Finally: Oscar Voters Are Required to Watch the Movies – Here’s Why It Matters

For decades, the Academy Awards operated under a rule so absurd that most filmgoers assumed it couldn’t possibly be true: Oscar voters weren’t actually required to watch the nominated films. You could vote for Best Picture without seeing every nominee. You could vote for Best Actor without watching every performance.

And many did exactly that. A 2015 study showed that about 6% of Academy voters openly admitted they hadn’t viewed all the Best Picture contenders – a number that should have triggered a crisis of credibility, but instead was quietly ignored. I raised this issue in an article Unpopular Opinion: Why the Oscars Don’t Matter, published in October 2024.

Now, decades later, the Academy is finally doing the bare minimum: requiring voters to actually watch the films before casting a ballot.

The Academy’s New Rule: No Movie, No Vote

Well, it looks like the Academy is finally fixing that. From now on, they’ll monitor which films members watch through their private streaming platform, the Academy Screening Room. If someone watches a movie elsewhere – like at a festival or a private event – they’ll have to submit a simple form saying when and where they saw it. This verification process, which was already used in a few categories like international films and short films, will now apply to all categories.

In short: no movie, no vote.

It’s a small change, but it could make the Oscars a little more credible, or at least a little less random.

But let’s be real: this rule should have been in place decades ago. The idea that someone could vote for “Best Picture” without actually seeing all the nominees always felt like a bad joke — and not the funny kind.

Imagine awarding Olympic gold to the athlete with the flashiest uniform, or the most famous name, without even running the race. That’s what the Oscars have been doing for years – mistaking visibility for excellence, and familiarity for merit.

Will this new rule magically fix everything? Probably not. Biases, personal tastes, and politics aren’t going anywhere, but at least now, voters will have to put in the bare minimum effort: watching the films they’re judging. And honestly, that’s a step toward making the awards mean something again — even if just a little.

No movie, no vote: why it actually matters

On the surface, it might seem like a small fix, the kind of “bureaucratic housekeeping” that doesn’t get much attention. For many, the Oscars have started to feel increasingly disconnected – a celebration that rewards familiarity more than discovery, visibility more than merit. Watching the ceremonies over the past few years, it’s hard to shake the sense that the industry has been congratulating itself without fully engaging with the art it claims to honor. It’s has been become more of a fashion show than celebrating gamechanger movies and their makers. With Oscar ratings hitting record lows, and repeated controversies like #OscarsSoWhite, the gap between Hollywood and its audience has only grown.

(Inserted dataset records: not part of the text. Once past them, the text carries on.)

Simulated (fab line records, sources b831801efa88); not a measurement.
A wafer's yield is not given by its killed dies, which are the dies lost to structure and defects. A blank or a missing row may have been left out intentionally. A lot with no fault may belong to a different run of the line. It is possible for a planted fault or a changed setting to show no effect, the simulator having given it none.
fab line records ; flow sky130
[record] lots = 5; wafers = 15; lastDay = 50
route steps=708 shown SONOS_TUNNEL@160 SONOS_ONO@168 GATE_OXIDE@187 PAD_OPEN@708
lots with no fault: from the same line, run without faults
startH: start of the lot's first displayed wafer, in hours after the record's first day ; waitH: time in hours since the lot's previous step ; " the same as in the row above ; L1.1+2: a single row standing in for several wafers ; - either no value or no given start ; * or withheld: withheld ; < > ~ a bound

A step forward – even if it took too long

The Academy’s new rule isn’t revolutionary. It’s not going to fix every problem the Oscars have after years of “blind voting”, industry politics, and misplaced priorities. But it does something important: it acknowledges that the bare minimum matters. That watching the films before judging them shouldn’t be a radical idea – it should be the foundation.

Maybe it’s too late to fully rebuild the Oscars’ cultural power. Maybe the world has moved on, and award shows will never mean what they once did. But if there’s going to be a future where the Oscars still matter — even just a little — it has to start here: with respect for the work itself.

Finally, after decades of spectacle over substance, someone decided that watching the movies might actually be the point.